Prime Minister Theresa May’s cabinet remains divided over the best way to navigate Britain’s exit from the European Union, with advocates of a harder Brexit arguing for the shortest transition period possible.
While the government now seems to agree on the need for a transition period, how this should be managed has split May’s closest ministers into three factions, according to an analysis by Cicero Group.
The divisions highlight the fragility of May’s administration after June’s snap election left her with no majority in Parliament. The new balance of powers has allowed those backing a more gradual break with the bloc, led by Chancellor Philip Hammond, to wield more influence on the shape of Brexit. Still, EU leaders have warned that with a 2019 deadline, the clock is ticking.
Hammond, backed by Home Secretary Amber Rudd, is focusing on the economic risks of Brexit, and on making the transition as gradual as possible. This includes keeping free movement for up to three years, and ensuring businesses retain full access to the single market and customs union during a transition period before moving to an implementation phase.

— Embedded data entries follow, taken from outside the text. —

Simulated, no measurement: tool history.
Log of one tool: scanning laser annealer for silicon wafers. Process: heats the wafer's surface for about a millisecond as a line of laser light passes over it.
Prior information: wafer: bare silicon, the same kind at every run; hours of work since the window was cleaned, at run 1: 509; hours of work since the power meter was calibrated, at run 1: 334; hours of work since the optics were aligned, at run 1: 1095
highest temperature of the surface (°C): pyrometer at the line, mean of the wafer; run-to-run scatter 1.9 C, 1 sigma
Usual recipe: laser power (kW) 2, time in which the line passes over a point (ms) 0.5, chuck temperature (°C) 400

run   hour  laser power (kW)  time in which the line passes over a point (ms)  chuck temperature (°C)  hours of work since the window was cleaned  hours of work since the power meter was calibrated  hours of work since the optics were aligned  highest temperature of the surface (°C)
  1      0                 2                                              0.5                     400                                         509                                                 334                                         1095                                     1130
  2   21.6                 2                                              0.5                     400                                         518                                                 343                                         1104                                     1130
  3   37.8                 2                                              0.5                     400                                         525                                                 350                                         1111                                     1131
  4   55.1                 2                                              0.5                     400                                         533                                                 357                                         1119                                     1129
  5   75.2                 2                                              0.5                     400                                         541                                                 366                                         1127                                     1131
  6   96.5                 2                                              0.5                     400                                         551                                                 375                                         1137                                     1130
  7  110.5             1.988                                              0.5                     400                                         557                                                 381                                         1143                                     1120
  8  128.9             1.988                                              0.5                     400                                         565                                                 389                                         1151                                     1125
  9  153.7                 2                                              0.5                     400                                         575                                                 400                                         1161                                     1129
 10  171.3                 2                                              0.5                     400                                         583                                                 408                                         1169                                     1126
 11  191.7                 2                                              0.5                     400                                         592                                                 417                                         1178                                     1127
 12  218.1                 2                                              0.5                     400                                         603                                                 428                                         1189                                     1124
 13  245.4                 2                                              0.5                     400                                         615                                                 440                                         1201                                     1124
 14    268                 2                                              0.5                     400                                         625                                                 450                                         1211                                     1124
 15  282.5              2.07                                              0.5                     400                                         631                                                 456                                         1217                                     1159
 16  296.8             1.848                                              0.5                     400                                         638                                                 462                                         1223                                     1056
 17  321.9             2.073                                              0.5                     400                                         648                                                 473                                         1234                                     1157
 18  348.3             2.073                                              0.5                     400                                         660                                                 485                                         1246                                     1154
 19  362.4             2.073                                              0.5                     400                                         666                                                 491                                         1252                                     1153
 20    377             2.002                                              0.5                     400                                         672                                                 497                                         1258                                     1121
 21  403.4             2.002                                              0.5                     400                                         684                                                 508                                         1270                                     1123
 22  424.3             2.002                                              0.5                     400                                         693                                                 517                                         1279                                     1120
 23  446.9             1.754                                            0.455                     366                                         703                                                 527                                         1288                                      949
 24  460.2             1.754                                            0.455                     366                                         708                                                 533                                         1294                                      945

Trade Secretary Liam Fox is leading a faction on the other end of the spectrum, calling for as short a transition as possible and the freedom to negotiate trade deals straight away, according to Cicero.
The political consultancy sees May, her deputy Damien Green as well as leading Brexit supporters such as Environment Secretary Michael Gove and David Davis as positioning themselves between the two, backing a sustained transition period during which few restrictions would be put on EU migration, and rejecting single market membership but calling for transitional customs arrangements.